Fitzpatrick's Fabulous Future: constraints

Wednesday, October 5, 2022

Success with C++

Having recently written on the possible decline of C++, it is perhaps only fair that I share a success story about C++. The C++ programming language is still alive, and still useful. I should know, because a recent project used C++, and successfully!

The project was to maintain and enhance an existing C++ program. The program was written by other programmers before I arrived, over a period of years. Most of the original developers were no longer on the project. (In other words, a legacy system.)

The program itself is small by today's standards, with less than 300,000 lines of source code. It also has an unusual design (by today's standards): The program calculates economic forecasts, using a set of input data. It has no interaction with the user; the calculations are made completely with nothing more than the input data and program logic.

We (the development team) have successfully maintained and enhanced this program by following some rules, and placing some constraints upon ourselves. The goal was to make the code easy to read, easy to debug, and easy to modify. We made some design decisions for performance, but only after our initial design was shown to be slow. These constraints, I think, were key to our success.
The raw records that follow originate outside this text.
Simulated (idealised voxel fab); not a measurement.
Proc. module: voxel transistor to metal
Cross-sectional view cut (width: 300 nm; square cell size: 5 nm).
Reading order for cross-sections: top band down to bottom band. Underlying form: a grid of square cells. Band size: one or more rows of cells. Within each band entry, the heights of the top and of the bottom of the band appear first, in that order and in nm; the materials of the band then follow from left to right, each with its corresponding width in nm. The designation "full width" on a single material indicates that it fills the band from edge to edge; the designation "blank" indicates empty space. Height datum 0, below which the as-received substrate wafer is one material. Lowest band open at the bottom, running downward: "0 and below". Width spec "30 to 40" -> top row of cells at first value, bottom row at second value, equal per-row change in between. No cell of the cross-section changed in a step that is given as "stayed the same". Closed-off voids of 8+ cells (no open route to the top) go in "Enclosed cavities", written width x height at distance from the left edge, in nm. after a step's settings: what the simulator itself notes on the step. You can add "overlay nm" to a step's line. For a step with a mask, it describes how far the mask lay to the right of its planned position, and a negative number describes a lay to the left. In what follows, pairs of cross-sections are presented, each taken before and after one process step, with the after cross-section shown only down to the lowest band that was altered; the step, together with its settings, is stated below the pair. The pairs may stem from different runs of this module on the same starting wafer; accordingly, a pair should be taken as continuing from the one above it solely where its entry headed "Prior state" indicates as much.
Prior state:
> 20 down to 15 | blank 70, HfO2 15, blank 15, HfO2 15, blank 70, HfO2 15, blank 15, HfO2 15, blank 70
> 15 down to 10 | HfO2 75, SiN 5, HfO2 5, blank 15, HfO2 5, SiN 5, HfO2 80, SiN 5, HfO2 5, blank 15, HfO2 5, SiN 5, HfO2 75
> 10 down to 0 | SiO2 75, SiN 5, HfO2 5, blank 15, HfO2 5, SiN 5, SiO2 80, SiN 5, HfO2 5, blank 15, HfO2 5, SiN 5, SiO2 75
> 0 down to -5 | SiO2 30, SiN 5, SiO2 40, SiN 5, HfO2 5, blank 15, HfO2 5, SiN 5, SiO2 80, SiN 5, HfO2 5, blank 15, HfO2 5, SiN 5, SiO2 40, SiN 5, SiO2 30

We use a subset of C++. The language is large and offers many capabilities; we pick those that are necessary. We use classes. We rarely use inheritance. Instead, we build classes from composition. Thus, we had no problems with slicing of objects. (Slicing is an effect that can occur in C++, when casting a derived class to a base class. It generally does not occur in other OOP languages.) There are a very small number of classes that use inheritance, and in those cases we often want slicing.

We use STL but not BOOST. The STL (the Standard Template Library) is enough for our needs, and we use only what we need: strings, vectors, maps, and an occasional algorithm.

We followed the Java convention for files, classes, class names, and function names. That is, each class is stored in its own file. (In C++, we have two files, for the header file and the source file.) The name of the file is the name of the class (with a ".h" or ".cpp" extension). The class name uses camel-case, with a capital letter at the beginning of each word, for names such as "Year" or "HitAdjustment". Function names use snake-case with all lower-case letters and underscores between words. This naming convention simplified a lot of our code. When creating objects, we could create an object of type Year and name it "year". (The older code using no naming conventions, and many classes had lower-case names, which meant that when creating an object of type "ymd" (for example) we had to pick a name like "my_ymd" and keep track mentally of what was a class name and what was a variable name.)

We do not use namespaces. That is, we do not "use std" or any other namespace. This forces us to specify the namespace for every class. While tedious, it provides the benefit that one can easily see the class for function names. There is no need to search through the code, or guess about a function.

We use operator overloading only for a few classes, and only when the operators are obvious. Most of our code uses function calls. This also reduces guesswork by developers.

We have no friend classes and no friend functions. (We could use them, but we don't need them.)

Our attitude towards memory management is casual. Current operating systems provide a 2 gigabyte space for our programs, and that is enough for our needs. (It has been so far.) We avoid pointers and dynamic allocation of memory. STL allocates memory for its objects, and we assume that it will manage that memory properly.

We do not use lambdas or closures. (We could use them, but we don't need them.)

We use spacing in our code to separate sections of code. We also use spacing to denote statements that are split across multiple lines. (A blank in front and a blank after.)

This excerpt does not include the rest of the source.